"Problems: I can't get it to tune. The idle mixture screw has almost no effect. While driving, the car stall when I even just tap the brake, to the point that it is dangerous and undrivable. I've tuned it with a tach and vacuum. Idle mixture screw does almost nothing."
This does sound like a possible vacuum leak. Not too long ago, I worked on a 4.9L which idled quite high [~1000 RPMs], ran poorly, jerked on deceleration and @ idle speed, pulled 18.5" Hg. A comparable engine [mine] pulls ~21.0" @ idle. I tried every trick I knew to find the leak. I used carb cleaner and checked all vacuum lines on the engine, HVAC system, PCV valve and power brake booster. Using needle nose pliers, I pinched each and every vacuum line. I sprayed along where the intake manifold attaches to the engine. I even made a block-off plate for the EGR valve. None of this worked. One time, it seemed that when the carb cleaner was sprayed at the #5 intake runner [manifold], the idle would slightly change, but then it would not repeat???

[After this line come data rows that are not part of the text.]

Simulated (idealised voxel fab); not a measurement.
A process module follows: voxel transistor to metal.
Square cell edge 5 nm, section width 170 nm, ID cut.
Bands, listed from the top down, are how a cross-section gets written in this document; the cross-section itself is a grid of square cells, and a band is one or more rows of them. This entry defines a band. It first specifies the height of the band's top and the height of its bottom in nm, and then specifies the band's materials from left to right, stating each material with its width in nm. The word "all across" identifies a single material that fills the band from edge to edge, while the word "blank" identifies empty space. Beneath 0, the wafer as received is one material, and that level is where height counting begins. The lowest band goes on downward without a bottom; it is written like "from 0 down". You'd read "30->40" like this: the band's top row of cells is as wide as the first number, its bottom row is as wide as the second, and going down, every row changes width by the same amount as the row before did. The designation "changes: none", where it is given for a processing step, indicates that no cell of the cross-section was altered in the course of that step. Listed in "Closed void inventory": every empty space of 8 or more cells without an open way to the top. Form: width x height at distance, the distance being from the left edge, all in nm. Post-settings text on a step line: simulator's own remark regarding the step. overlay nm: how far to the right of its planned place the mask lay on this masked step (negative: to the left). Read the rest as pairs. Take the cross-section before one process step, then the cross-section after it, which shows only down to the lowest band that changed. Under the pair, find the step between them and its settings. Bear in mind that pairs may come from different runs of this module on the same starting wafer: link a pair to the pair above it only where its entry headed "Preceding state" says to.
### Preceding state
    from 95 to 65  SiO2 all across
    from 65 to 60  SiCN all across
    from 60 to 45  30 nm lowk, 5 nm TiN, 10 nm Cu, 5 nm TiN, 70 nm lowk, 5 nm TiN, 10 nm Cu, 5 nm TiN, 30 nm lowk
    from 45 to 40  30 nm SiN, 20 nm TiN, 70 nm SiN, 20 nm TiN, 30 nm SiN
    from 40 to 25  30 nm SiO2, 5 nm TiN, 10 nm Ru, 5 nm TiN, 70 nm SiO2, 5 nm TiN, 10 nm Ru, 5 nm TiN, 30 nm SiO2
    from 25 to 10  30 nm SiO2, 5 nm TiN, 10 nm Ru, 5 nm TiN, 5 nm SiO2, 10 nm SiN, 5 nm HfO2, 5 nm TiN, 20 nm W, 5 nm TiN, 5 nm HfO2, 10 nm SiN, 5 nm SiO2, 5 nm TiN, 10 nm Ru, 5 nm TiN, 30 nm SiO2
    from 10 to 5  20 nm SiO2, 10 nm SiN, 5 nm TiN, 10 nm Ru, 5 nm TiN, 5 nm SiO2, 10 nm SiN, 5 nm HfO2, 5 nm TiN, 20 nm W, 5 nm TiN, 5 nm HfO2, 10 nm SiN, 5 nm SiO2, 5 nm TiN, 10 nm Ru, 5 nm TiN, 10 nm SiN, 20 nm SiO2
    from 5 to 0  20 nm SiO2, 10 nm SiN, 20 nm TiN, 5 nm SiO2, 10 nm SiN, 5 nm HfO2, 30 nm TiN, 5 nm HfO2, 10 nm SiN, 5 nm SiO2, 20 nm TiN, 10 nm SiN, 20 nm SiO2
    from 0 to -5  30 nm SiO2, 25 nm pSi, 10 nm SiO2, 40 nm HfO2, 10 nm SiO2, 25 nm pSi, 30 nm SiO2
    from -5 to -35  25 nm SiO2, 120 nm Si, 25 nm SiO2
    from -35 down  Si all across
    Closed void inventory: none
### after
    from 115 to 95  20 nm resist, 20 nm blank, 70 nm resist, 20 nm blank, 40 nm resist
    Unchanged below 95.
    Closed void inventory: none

I saw a trick on Youtube and went out and purchased a $0.69 cigar. I covered the mouth of the carburetor with duct tape [engine off, of course!] and took the vacuum tube which had been disconnected from the temp. sensor on the air cleaner. This hose was still connected to the vacuum tree. I lit that bad boy and took in a deep draw and blew into the vacuum hose. I placed my thumb over the open end, while taking another draw. With the second blow into the vacuum hose [that quick!], I could see smoke coming out from under the carburetor toward the engine. I couldn't believe my eyes. The vacuum tree is screwed into the intake manifold and has numerous ports, some unused. There was one which I had never seen at the bottom of the vacuum tree and pointed down towards the ground. [Keep in mind that on a 1984 4.9L feedback equipped engine, there are yards of vacuum hoses and wires obstructing the view.] Well, the rubber cap had a large hole in the center. This cap likely was the factory original and is nearest the exhaust manifold, so is exposed to more heat. Since it was oriented downward, I could not see it, hear it or hit it with the carb. cleaner spray. In hindsight, the time I thought the idle changed, the spray must have bounced off the engine block and partially hit the open port.
Prior to replacing the rubber cap, the idle air mixture screw was turned out ~5 turns. Immediately after the repair, it needed to be turned in ~2 1/2 turns. The vacuum increased to 21" Hg and the deceleration jerking stopped.
For 1/2 of a cigar [~35 cents], it was a cheap and quick fix.
I hope this might help and I apologize for the very long post.